Richfield Financial Services Limited has announced a board meeting scheduled for Tuesday, March 10, 2026, as per the regulatory requirements under SEBI (Listing Obligations and Disclosure Requirements) Regulations, 2015. The company has formally notified BSE Limited about the upcoming meeting through an official communication dated March 5, 2026.

Board Meeting Agenda

The board meeting will address three significant business matters that require directors' approval and consideration:

Agenda Item Details
Preferential Allotment Allotment of preferential issue of equity shares
Books of Account Approval for keeping books at location other than registered office
Fund Raising Subordinated debts for financial year 2026-27

Key Business Items

Preferential Equity Share Allotment

The primary agenda item involves the allotment of preferential issue of equity shares. This represents a significant corporate action that will require board approval and subsequent regulatory compliance.

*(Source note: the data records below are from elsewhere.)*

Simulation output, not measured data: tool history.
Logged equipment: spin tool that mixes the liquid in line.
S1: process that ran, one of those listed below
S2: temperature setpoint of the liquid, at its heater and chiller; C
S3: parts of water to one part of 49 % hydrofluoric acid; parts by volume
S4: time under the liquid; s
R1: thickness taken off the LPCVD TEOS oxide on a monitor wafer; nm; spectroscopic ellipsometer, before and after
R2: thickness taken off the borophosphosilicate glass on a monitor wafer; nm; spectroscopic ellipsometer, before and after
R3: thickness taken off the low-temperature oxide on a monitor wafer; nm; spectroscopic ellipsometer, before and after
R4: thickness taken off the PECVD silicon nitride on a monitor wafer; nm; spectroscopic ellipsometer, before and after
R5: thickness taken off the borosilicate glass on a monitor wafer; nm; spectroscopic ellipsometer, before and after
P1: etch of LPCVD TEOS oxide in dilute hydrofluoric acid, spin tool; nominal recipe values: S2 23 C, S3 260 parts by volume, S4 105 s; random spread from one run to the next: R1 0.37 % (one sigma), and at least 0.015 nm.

Books of Account Relocation

The board will consider approving the keeping of books of account at a place other than the company's registered office. This item was previously scheduled for discussion during the board meeting held on January 6, 2026, but was postponed as per the outcome filed on the same day.

Fund Raising Initiative

Richfield Financial Services plans to raise funds through subordinated debts for the financial year 2026-27. This funding mechanism will support the company's operational and strategic requirements for the upcoming financial year.

Regulatory Compliance

The meeting notification has been issued in accordance with Regulation 29 of the SEBI (Listing Obligations and Disclosure Requirements) Regulations, 2015. Company Secretary and Compliance Officer Roopamol K S (ACS76256) has digitally signed the official communication, ensuring proper corporate governance protocols are followed.

The formal intimation was submitted to BSE Limited's Department of Corporate Services at Phirozee Jeejeeboy Towers, Dalal Street, Fort, Mumbai, maintaining transparency with the stock exchange and stakeholders.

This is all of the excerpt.